Our 4 year old is generally a very good kid who follows directions and listens. But especially when he is tired, he can act out - for example, by throwing a ball in the living room after being asked not to. When we address the behavior and ask him to apologize, he totally refuses. He will acknowledge having done something wrong but will say that he "doesn't know how to say sorry." Same when he accidentally hurts someone by playing too aggressively -- he refuses to say he's sorry. It's the strangest thing. This is even true when we pull him aside and tell him he has to apologize in order to continue playing. We will tell him that all he has to do is say sorry and he can go play, but he still refuses.
Anyone else have a kid who refuses to say sorry? How did you get him or her past the refusal? |
Sounds like he's purposefully being difficult. Clearly he knows what you want and doesn't want to give it to you. I'd probably just give it less attention right now. If it's with another kid, pay a lot of attention to the "victim" and give your son less attention. Model the saying sorry. A lot of kids will just say "sorry" and not mean it at all - truthfully it's a pretty meaningless word, though I totally get you trying to instill good manners, I just mean, it doesn't always mean a lot even when it is said. My guess is that this point, he is getting attention for not saying it, so he's persisting. Maybe instead ask him to "figure out a way to make X feel better" or point out how his behavior has damaged something or hurt someone and ask him how he can make it better. |
Really, is little Johnny given any consequences for not being able to show compassion? Sent to his room, removed from situation, no electronics, etc? You really aren't doing him a favor if he can say "he doesn't know how to say I'm sorry" then, trust me, he knows how to, he just doesn't want to. I see so many children who are excused because of age for their behavior and trust me when I say that it doesn't turn out well for them in the future. If he has some type of "disability", possibly you can excuse otherwise, step to the plate and do your job. |
My 4 year old is very stubborn about saying she is sorry. However, we make her say it when appropriate. She may spend 30-45 minutes in her room screaming claiming she can't say it but eventually she does. Although it looks like it causes her physical pain to say it. We think its an important lesson but it sucks. |
Four year olds hate saying their sorry. I insist on it too. |
I don't insist on the words because when you're forcing it the words lose meaning. What I say instead is "You played so roughly with Sophie that she cried. What can you do to make things right and make her feel better?" |
My newly minted 5yo was like this too (still is). I hate the angry "I'm sorry" without eye contact. He is finally getting to the point that he will apologize without having to be prompted. Generally it takes a cooling off period however (when he has been misbehaving) and, when it's an accidental, we still have to explain that even though he didn't mean it, someone else still got hurt, and saying sorry is just one way we can try to help make them feel better. I think he equates apologizing with acknowledging he's somehow been bad. |
We don't make them say sorry. We tell them that apologizing is the right thing to do but the reality is that sometimes your child's not-yet-developed brain doesn't have the empathy to feel remorse necessary to really mean an apology. This is especially true with siblings. My 4 year old isn't sorry she hit her brother. So instead try and have him say, "it was wrong for me to hit you", I should not have hit, or I know I should not hit. Etc. model apologies and tell them why we apologize. |
+1 I don't care if she says the words "I'm sorry," I care if she is willing to say that what she did was wrong and take some step to make it right. |
Kids hate saying sorry! I don't make them say sorry because I know it's not sincere. It's up to them if they are sorry or not. I ask them how can fix it or make it better and work with that. |
Agree with the PPs. Ask DC if she knows she hurt her friend? Does she feel bad that she hurt her friend? If so, let's talk about what she can do so her friend doesn't feel bad. If not, time to teach compassion.

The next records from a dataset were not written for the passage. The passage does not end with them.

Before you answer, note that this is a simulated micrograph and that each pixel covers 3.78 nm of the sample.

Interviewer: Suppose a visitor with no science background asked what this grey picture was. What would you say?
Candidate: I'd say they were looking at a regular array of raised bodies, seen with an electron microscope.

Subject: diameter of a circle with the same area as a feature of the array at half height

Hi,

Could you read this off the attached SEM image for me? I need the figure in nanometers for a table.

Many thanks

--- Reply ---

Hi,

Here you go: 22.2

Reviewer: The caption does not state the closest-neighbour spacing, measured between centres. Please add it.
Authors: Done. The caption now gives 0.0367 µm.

That said, my understanding is that it isn't until around 4-5 that most kids really develop the cognitive ability to put themselves in someone else's shoes and understand that people outside themselves can feel bad. So you can teach and reinforce this concept, but the I hurt someone-- I made them feel bad -- like I feel when someone hurts me -- I need to make this better link just may not be there yet. Until it is, you are just engaging in a power struggle. So focus on helping to develop the concept. |
Mine does this too. I think it's because he gets embarrassed, especially if another person is involved. He gets extremely stubborn about it and will face any consequence rather than say sorry. He definitely understands empathy but can't get past his embarrassment of having made a bad choice. It's tough because he can just be so stubborn about it. I tell him it's ok to say what you mean in other ways, like "are you ok?", but he still gets so embarrassed that he refuses. Luckily it doesn't happen too often. |
Yes. That's similar to what I do, too. "I'm sorry." sorry when forced means nothing. Haven't you ever seen the kids who say it completely w/out meaning? Compare that to the kids who show a more genuine empathy and consideration for what has happened. |
Will he apologize non-verbally? Would he offer a hug? Would he give a sticker or a stamp as an apology? Bring a hurt friend an ice pack? |
My kid is not at an age where we can say I'm sorry, but I can't imagine trying to force him to say that (or anything for that matter). Who among us would like being forced to say something we didn't mean?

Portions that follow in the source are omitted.